“The current laws of civility mean that no, it can’t be exactly what it once was” — Gawker editor Leah Finnegan, quoted in Katie Robertson‘s 7.28.21 N.Y Times piece titled “Gawker: The Return.”
The nickname for the revived site, of course, is New Gawker, although it’s using the same old gawker URL.
What Finnegan means by “the current laws of civility” is that if you’re editing or writing a gossip site in mid-2021, you have to be really careful. You have to totally tiptoe around everyone and everything and I mean very daintily, with ballet shoes on. You can’t talk shit (i.e., post snarky or even meanish comments) about anyone except for members of that one ethnic group that anyone can take a dump on any time they want — older white guys.
Otherwise our current wokester laws, edicts and stipulations, taken together, constitute a climate that is dead set against even the slightest scent of irreverence.

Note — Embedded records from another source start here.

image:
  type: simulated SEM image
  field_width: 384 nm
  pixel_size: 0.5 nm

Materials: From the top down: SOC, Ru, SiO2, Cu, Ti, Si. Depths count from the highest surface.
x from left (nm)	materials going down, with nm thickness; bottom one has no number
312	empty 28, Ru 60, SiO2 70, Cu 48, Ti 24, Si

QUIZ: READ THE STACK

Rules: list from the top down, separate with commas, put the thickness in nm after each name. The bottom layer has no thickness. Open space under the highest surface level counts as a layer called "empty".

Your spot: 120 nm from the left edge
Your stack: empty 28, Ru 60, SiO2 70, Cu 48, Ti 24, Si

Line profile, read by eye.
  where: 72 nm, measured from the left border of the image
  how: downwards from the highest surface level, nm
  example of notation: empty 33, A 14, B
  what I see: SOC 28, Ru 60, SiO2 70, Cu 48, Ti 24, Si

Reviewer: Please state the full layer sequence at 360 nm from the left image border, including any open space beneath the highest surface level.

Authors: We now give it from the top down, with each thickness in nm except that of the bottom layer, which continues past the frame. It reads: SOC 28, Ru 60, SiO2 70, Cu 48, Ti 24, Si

Finnegan: “We are here to make you laugh, I hope, and think, and do a spit-take or furrow your brow.”
Spit-takes? As in real spit-takes? Not in this Stalinist climate. Either way you can’t go home again.
Friendo: “I predict New Gawker will become another arm of cancel culture. Another megaphone for people who want to amplify targets. We’ll see if [this prediction] turns out to be right.”
Bustle Digital Group’s Bryan Goldberg, who bought the Gawker name three years ago for $1.35 million, quoted by Robertson: “If there is one website that could get me sued into oblivion, then it is almost certainly Gawker. Let’s face it — do we think that Bustle or Nylon Magazine is going to pick a petty and ill-conceived fight with a deca-billionaire? Probably not.”
“Deca-billionaire” refers to Peter Thiel, the powerful Silicon Valley hotshot who became enraged at Nick Denton‘s previous Gawker for mentioning his sexuality and resultantly funded a Hulk Hogan invasion-of-privacy lawsuit, which shut Gawker down.